En Español.

Mission photographer Ted Pushinsky shows us the neighborhood through the years and takes a few minutes to chat with us.

Mission Local: How did you get into photography?
Ted Pushinsky: When I was about 9 or 10 years old, my grand-aunt, who painted and printed her own photographs, took me to the Museum of Modern Art to walk me through the “Family of Man” show. That was the beginning — on the way home she presented me with a Kodak Brownie. A decade later, Antonioni’s Blow-Up came out, and I bought my first Nikon. I photographed my wife’s dance company (Tumbleweed) in the early 70s. That led to a job shooting publicity stills for the SF Ballet as well as assignments from boxing and wrestling magazines.

ML: What inspires you in the Mission? And why?

TP: I lived in Mexico City for a year while still in my teens. I never wanted to close my eyes, afraid I’d miss something. It’s been more than 40 years, and I’m still nostalgic for that time. It’s less than a five-minute walk from my house to 24th and Potrero; the 40 years disappear and I’m back to a place where I don’t want to miss a thing.

ML: What do you look for when out taking photos in the neighborhood?
TP: Wherever I am, I’m hoping to be lucky enough to be surprised.

ML: Any advice for Mission photographers?
TP: I’m hardly one to give advice. Perhaps: see what you’re looking at – but I suspect a photographer doesn’t need to hear that from me.

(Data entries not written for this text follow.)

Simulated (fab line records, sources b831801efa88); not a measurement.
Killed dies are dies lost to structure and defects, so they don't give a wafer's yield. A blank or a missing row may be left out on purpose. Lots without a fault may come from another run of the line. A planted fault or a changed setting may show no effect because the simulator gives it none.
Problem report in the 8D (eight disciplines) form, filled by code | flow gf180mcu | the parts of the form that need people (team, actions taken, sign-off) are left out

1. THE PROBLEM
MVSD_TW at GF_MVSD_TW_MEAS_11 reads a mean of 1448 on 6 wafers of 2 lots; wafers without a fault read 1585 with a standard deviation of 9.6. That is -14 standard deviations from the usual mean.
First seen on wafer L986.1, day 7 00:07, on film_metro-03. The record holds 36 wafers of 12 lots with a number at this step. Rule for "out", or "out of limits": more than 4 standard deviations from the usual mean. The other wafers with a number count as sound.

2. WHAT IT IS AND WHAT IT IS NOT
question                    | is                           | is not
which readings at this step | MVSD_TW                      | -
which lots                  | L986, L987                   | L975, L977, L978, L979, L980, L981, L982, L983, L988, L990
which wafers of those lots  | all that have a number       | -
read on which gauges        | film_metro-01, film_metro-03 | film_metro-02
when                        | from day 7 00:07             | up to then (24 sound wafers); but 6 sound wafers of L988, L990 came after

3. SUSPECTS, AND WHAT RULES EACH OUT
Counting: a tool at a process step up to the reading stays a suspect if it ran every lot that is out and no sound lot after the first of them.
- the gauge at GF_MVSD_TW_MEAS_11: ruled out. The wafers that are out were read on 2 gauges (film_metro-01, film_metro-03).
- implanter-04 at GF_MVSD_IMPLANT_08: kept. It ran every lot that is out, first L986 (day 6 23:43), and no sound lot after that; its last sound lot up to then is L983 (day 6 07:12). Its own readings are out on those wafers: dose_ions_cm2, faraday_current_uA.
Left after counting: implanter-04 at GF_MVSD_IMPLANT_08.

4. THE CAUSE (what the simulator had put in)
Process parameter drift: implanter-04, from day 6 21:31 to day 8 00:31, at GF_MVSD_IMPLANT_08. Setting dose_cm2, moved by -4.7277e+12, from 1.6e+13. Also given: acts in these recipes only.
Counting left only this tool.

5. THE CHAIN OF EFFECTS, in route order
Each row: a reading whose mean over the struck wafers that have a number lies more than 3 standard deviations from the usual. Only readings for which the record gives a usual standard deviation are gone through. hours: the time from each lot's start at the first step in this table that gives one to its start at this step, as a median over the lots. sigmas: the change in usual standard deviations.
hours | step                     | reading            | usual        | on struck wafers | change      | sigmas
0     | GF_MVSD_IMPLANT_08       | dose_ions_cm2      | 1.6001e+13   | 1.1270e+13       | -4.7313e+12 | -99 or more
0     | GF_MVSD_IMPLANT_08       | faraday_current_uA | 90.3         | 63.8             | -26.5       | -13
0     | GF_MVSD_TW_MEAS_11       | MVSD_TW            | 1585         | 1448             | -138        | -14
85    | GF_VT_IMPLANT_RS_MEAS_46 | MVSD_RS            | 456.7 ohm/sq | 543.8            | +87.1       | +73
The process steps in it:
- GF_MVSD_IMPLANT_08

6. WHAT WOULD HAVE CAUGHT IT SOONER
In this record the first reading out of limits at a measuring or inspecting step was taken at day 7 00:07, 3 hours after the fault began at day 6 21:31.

ML: What do you do when not taking photos?
TP: I work with the Children’s Book Project, a nonprofit here in San Francisco. The Book Project provides free books for children and is open for families, teachers and organizations that need books for kids.

ML: What are you working on?
TP: I’ve been fortunate to meet several artists working in San Francisco and am making an effort (slowly) to build up a portfolio of portraits.